Using LOCs to validate hypotheses
In my previous article, I was talking about the tool which gathers the diffs from the version control commits, and uses them to compute the number of lines of code (LOC) per language over time, in order to be able to extract some cool stuff from the data.
For fun, I decided to run the tool on a code base of a client. There, I was working for the past year and a half in a team of two, and so I gathered the metrics both for myself, but also for my colleague, Nicolas. Although I would be very skeptical about comparing two persons through the LOC metric, there were still a few interesting things I've discovered and a few hypotheses I confirmed or refuted.
Work from home impact
Hypothesis: since we started to work from home, I committed more code than before, because of the better working conditions; Nicolas committed less code, because he has a small child at home.
I see absolutely no difference, visually, between the period where we were working at the office, and the period where we worked from home. I was, in fact, truly convinced that I would see, for me, an increase of at least 1.5 between those periods, but it is impossible to assert that there is even a small increase. I would imagine that either the logarithmic scale cannot represent correctly such differences, or, more likely, that the number of LOCs actually remained the same.
Client side, server side
Hypothesis: I work mostly on server side, Nicolas—on client side. He'll outperform me in terms of TypeScript LOCs, and I'll outperform him for C# part.

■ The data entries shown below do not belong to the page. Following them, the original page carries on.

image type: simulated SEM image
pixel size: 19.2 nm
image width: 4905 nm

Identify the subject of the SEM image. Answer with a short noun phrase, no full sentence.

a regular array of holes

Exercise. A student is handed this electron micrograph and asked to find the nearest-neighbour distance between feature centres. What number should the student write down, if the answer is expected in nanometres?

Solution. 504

By comparing our LOCs for specific languages, specifically C#, LESS, SQL, and TypeScript, he outperforms me in the number of SQL lines added 1, but not in other categories. He gets the expected 24% 2 for added C# lines (i.e. for every four lines of C# code I add, he adds one line), but only 61% 3 for added TypeScript.
Table 1 Comparing LOCs between two contributors. The everything line is not exactly the sum of the previous lines, as it also includes the languages such as Bash or Python which weren't listed in the table.
Keeping code base small
Hypothesis: a quite worrisome aspect is that Nicolas doesn't refactor his code. I was imagining that I would have nearly as much lines removed as added, but he would have a very low score on removed lines.
This is clearly visible in Table 1, where I'm removing twenty times as much C# code as he do 4, and even more for LESS, no pun intended. Overall, 5 he doesn't make enough effort cleaning stuff up. This could be sustainable for now, since I remove more lines that he adds (82,754 versus 39,318), but if he finds himself all alone on this project, or with another colleague who also doesn't refactor enough, the code base would grow much faster than it does now.
The number of lines I remove compare to the lines I add represents 89%, which is not bad. More importantly, it is 91% for C#, 98% for SQL, and 95% for TypeScript. Ideally, I think that for a legacy code base, the value should be above 100% (in other words, there should be more lines removed than added), so I should try to improve that.
I write mostly C#
Hypothesis: probably half of the lines I add should be C# code, as I don't do a lot of client side programming, and I don't do much SQL either.
Indeed, 44,705 lines of C# code added represent 48% of all lines of code I add. For the removals, it gets up to 49%—a perfect half. I'm not surprised either to discover that I don't work on LESS code, but SQL metrics are quite surprising: so surprising, actually, that I suspect a flaw, such as some generated code being included by mistake in the metrics.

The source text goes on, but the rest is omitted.